In Nepal, the Conflict Victim Common Platform (CVCP) has submitted an advocacy paper on “reparative needs, rights and demands” to the Justice Minister and the country's two transitional justice bodies, in the hope of creating momentum for a national policy of reparation. Victims are urging the government to address their needs through urgent support in terms of livelihoods, health, education, employment, remembrance and recognition, based on prior consultations with victims of the civil war.
CVCP has demanded that the government declare a “national remembrance day” in memory of the conflict victims and to honour them. In the collective advocacy paper, victims have strongly demanded that the truth be acknowledged and an official apology offered by the State that would give the families “a satisfaction, and respect for their members who sacrificed for social change and republican Nepal”, says Gita Rasaili, a frontline activist of the victims’ platform.
Law Minister Sher Bahadur Tamang said in a response to the advocacy paper that “the ministry is taking the victims’ agenda seriously” and is committed to “draft a new policy of reparation to satisfy victims of the conflict”. However, victims and their activists have little faith in government commitments, since several commitments and agreements have not been implemented in the past. “We feel extremely excluded from the policy draft,” says recently-elected CVCP chairperson Bhagiram Chaudhary. “The political bargains occur in the capital and never include victims’ expectations to address our needs and solve the challenges we face every day.”
“No political will”
“There is not only a trust deficit with government bodies, but there is no political will to acknowledge the past honestly,” he adds. “We want an immediate solution and honest commitment from the authorities.”

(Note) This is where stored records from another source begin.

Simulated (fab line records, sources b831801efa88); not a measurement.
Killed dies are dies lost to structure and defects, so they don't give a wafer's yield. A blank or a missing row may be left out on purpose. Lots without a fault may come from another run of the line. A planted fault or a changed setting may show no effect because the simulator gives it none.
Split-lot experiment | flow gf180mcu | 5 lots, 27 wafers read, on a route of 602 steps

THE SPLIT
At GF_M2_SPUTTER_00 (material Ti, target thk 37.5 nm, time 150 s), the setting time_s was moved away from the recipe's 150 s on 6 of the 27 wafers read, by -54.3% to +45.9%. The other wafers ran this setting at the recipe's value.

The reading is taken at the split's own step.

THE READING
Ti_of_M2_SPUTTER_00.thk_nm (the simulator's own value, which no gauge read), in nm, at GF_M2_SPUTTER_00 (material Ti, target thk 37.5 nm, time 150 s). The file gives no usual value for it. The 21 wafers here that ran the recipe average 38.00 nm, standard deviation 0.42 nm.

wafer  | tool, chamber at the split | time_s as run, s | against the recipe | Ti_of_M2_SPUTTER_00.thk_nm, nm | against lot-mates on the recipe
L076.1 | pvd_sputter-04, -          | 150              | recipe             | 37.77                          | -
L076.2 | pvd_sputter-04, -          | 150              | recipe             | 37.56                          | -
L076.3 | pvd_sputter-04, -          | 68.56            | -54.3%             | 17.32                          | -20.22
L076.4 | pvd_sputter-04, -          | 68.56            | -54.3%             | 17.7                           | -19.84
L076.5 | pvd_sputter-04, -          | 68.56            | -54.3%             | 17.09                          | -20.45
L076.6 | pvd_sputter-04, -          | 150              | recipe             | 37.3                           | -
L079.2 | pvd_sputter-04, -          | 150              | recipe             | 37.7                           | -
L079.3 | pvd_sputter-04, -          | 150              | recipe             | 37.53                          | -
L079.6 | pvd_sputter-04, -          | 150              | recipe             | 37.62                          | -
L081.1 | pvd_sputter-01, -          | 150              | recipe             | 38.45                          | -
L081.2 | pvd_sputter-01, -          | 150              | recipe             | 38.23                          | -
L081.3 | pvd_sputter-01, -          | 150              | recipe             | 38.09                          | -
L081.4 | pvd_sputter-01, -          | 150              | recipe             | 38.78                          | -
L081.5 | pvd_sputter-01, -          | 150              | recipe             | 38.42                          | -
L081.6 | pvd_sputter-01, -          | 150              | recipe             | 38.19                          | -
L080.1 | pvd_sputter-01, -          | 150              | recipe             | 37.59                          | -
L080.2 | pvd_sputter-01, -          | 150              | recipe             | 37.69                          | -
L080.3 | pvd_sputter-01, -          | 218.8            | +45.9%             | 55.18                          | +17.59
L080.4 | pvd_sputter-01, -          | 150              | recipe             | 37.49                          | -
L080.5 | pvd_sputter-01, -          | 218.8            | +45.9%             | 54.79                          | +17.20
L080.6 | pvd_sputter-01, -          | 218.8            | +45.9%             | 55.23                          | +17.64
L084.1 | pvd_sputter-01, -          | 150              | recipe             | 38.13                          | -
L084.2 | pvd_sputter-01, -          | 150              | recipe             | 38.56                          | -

Twelve years after the Comprehensive Peace Agreement (CPA, 2006), the government of Nepal has failed to form a policy of reparation and there is no movement to repair the past and systematically address victims’ needs. Instead we are moving through a superficial approach and the State does not listen to the needs of victims. Victims themselves have organized local meetings and participatory consultations throughout the country to articulate their needs and develop a national reparations demand.
Most acts of violence in conflict are linked to histories of marginality and exclusion. In the Nepal context, the socially, politically and economically excluded were mobilized by Maoist rebels and so became targets for the State – because of who they are, not what they had done. The Government could frame collective reparations for marginalized communities and excluded indigenous groups -- such as Madhesh, Tharu, Rapti and Karnali – in “victim regions”, who suffered most heavily in the armed conflict (1996-2006).
Victims’ needs must be put at the centre of reparations policy framing. Reparative needs must be driven by the affected communities and not just the closed spaces of institutions in the capital like the centralized TJ bodies.